At the Vegas Stardust Hotel, where they are currently fulfilling a million-a-year contract, there has never been an empty seat at any of their 15 weekly performances. Part magic show, part circus, their act features a menagerie of tigers, lions, elephants and birds. Presto, and a scarf turns into a flock of doves. Presto again, and an elephant evanesces. There is also now a lady who vanishes: Lynette Chappell, a former Blue Bell who joined the act and later took over as business manager. She always emerges unscratched—but not so the men. Siegfried, who has suffered 82 stitches in five years, has sometimes been bloodied but never bowed. “When I am standing there covered with blood,” he says, “I know that I am going to get a standing ovation.”

Their heroic animal show dates back to an unlikely ark, the German cruise ship Bremen. Siegfried, 39, the son of Munich hotelkeepers, was a magician hired to entertain the passengers. Roy, 34, a banker’s son, was a steward with a fondness for big cats who suggested they put together an act. Siegfried concedes: “The first time I saw Roy’s pet cheetah I was scared to hell.” But, like magic, they assembled a show to tour Europe. Their breakthrough was an invitation to perform before Princess Grace and Prince Rainier in Monaco.

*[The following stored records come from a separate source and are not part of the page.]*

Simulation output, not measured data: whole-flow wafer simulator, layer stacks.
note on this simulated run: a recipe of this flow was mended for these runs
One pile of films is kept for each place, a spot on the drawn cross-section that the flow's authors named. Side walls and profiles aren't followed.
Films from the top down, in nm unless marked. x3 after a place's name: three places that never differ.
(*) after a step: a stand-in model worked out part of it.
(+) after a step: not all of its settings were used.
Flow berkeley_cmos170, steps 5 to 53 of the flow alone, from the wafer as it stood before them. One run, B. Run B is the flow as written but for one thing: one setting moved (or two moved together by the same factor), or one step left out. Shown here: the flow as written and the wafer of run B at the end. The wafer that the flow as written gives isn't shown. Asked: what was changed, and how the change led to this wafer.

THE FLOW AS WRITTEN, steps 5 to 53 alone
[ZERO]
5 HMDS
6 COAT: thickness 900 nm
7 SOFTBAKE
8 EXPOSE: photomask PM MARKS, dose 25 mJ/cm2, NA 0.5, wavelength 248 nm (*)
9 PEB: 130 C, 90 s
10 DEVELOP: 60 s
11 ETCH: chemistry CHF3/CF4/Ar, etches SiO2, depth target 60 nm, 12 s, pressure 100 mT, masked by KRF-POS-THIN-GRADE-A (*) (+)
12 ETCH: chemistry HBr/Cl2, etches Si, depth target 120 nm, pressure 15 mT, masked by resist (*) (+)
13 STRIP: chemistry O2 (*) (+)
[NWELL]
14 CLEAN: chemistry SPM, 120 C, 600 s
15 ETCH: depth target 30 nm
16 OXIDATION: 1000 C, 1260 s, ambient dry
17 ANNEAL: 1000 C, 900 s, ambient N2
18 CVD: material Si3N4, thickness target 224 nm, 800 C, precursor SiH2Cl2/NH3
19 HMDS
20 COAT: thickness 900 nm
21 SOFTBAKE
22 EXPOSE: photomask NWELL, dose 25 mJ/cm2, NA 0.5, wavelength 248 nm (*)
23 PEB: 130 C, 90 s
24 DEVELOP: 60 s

Since settling in Las Vegas in 1969, they have adopted royal trappings of their own. The pair live with Johanna Horn, Roy’s mother, in an antique-filled Spanish-style hacienda. It has a $150,000 wing for the menagerie, which includes nine big cats and 100 variegated birds (the elephant is put up at the hotel). Should Roy be away for long, he calls home and has the phone hooked up to a special amplifier in the animal quarters. “I use a sort of baby talk,” he explains sheepishly. “They like hearing the sound of my voice.” As for why he shares a house with Siegfried, Roy also has an answer. “Our work is our mistress,” he says. “It is stronger than a marriage.”